Summer Lobster Tacos
With summer quickly approaching its end, I find myself, as usual, disappointed with how quickly it seems to have flown by. However, I’ve made a lot of great memories over the past few months, and as I’ve been reminiscing, I’ve realized that a lot of my fondest food memories center on one dish in particular: tacos. I think this partly due to the taco road trip story we published back in May, which kicked off my Summer of Tacos, but I also blame my recent move to Bushwick in Brooklyn. I’ve discovered that my new neighborhood has some seriously amazing taco trucks and restaurants, and I find myself frequenting them more often than I’d like to admit (see my Instagram for proof). So, as the kids head back to school and temperatures start to dip at night, signaling the onset of fall, I decided that my ode to summer recipe had to be tacos. Here, I mix fresh lobster with sweet mango, refreshing cucumber, and creamy avocado with a hint of lime, topped with bright cilantro—it’s the ultimate summer taco. And in the spirit of the season, eat these outside with ice cold beers.

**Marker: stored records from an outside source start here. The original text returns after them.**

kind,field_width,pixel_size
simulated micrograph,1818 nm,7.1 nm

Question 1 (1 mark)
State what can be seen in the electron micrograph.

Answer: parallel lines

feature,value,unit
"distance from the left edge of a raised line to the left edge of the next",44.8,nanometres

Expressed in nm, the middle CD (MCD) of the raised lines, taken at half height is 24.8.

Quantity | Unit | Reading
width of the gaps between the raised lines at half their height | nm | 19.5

- 2 (1 1⁄2-lb.) Maine lobsters, cooked and chopped
- 1 avocado, peeled, pitted, and diced
- 1 mango, peeled and diced
- 1 shallot, minced
- 1 small cucumber, diced
- Zest and juice of 1 lime, plus wedges for serving
- 2 tbsp. olive oil
- Kosher salt and freshly ground black pepper
- Corn tortillas, warmed, for serving
- Cilantro leaves, for serving
- Combine lobster, avocado, mango, shallot, cucumber, lime zest and juice, olive oil, salt, and pepper in a bowl; toss gently to combine. Spoon into tortillas and top with cilantro; serve with lime wedges on the side.